A Lawless Breed: John Wesley Hardin, Texas Reconstruction, and Violence in the Wild West, by Chuck Parsons and Norman Wayne Brown, University of North Texas Press, Denton, 2013, $29.95
The first time I heard the irresistibly catchy tune and head-scratching lyrics of Bob Dylan’s “John Wesley Harding,” a one-letter misspelling of one of the American West’s most murderous gunslingers, I was compelled to ask why. Why did he choose John Wesley Hardin to represent as “a friend to the poor” who “was never known to hurt an honest man”? Aside from there being many more obvious candidates for Robin Hood status in Western mythos, Hardin was hardly in need of a 1960s folk singer to wax rhapsodic over his deeds. In the autobiography he might have started while in prison and then continued afterward in El Paso, the murderer turned lawyer pleaded his own case in the course of chronicling his adventures, justifying his killings as acts of self-defense or perhaps defense of his own honor or that of his native Texas. If one takes his autobiography, Life of John Wesley Hardin, strictly on face value, Wes comes off as the original poster boy for Florida’s “Stand Your Ground” law.
Since Hardin’s violent death on August 19, 1895, posterity has not been inclined to believe everything it reads in Life of John Wesley Hardin, and the several biographies about him seek corroboration from other contemporary sources, the most outstanding being The Last Gunfighter: John Wesley Hardin, by Richard C. Marohn (1995), and John Wesley Hardin: Dark Angel of Texas, by Leon Metz (1996). In this latest biography, A Lawless Breed, Chuck Parsons and Norman Wayne Brown have gathered an impressive paper trail with which to follow Hardin’s activities from cradle to grave, comparing his version with whatever second, third or fourth opinions they can find to try to document his killings. He probably killed somewhere between 20 and 40 men.
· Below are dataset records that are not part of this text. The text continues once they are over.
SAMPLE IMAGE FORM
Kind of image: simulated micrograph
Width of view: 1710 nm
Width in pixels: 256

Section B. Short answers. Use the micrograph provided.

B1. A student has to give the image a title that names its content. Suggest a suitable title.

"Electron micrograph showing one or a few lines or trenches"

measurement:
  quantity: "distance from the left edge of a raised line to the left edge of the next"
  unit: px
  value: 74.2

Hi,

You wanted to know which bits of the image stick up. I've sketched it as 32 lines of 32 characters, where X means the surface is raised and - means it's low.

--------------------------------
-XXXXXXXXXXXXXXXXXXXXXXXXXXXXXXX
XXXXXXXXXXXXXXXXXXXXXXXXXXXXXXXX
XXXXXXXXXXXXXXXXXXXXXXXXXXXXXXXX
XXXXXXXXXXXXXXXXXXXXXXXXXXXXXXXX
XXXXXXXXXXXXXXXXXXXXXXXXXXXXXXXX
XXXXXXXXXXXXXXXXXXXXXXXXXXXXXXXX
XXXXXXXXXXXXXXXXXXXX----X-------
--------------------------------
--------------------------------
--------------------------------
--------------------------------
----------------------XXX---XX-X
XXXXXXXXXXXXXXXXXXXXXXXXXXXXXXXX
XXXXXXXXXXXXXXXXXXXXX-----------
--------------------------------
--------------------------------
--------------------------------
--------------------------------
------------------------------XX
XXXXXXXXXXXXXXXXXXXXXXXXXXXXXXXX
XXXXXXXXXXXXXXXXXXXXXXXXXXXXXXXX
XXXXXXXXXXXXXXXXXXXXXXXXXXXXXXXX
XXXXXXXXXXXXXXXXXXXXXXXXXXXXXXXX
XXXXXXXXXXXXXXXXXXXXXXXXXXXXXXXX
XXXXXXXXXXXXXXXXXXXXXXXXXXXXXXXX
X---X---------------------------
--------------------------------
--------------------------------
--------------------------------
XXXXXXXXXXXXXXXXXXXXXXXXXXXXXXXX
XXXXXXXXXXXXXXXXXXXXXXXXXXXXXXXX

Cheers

The book may be an embarrassment of riches to the average reader, rendered more ponderous by the occasional repetition of the authors’ points that could have profited from tighter editing. And even with their meticulous research, the exact number of killings attributable to Hardin remains imprecise. Sometimes his memoir described shootings without mentioning whether his target died or survived. In other entries he describes confrontations that never occurred, such as one with Texas-born Bill Longley for which there is no corroborative account besides Hardin’s. Given the sheer quantity of killings on which his notoriety rests, it would have been nice to have an appendix listing and summarizing them to go along with the coverage of each in the book’s narrative.
For those with a fascination for Old West gunmen, and Hardin was indisputably up there with the best (or worst) of those, A Lawless Breed should prove a treasure trove. Authors Parsons and Brown cover not only the life of their ruthless subject but also Hardin’s friends, enemies, acquaintances and victims who turned up along the way, as well as others in the Hardin clan, several of whom led violent lives—and sometimes came to violent ends—of their own. Equally bountiful are the photographs and illustrations, some taken from Hardin’s book, that appear throughout.
Hardin comes across as a man whose sociopathic mindset could thrive amid a violent social environment. The risks were always high, though, and he probably lived as long as he did only because he spent 16 years in prison after his capture in 1877. When he got out, his career change to the legal profession could not save him from a gunnie’s Götterdämmerung, courtesy of Constable John Selman. If Dylan should read this book, he might want to change some of the lyrics of his 1967 song.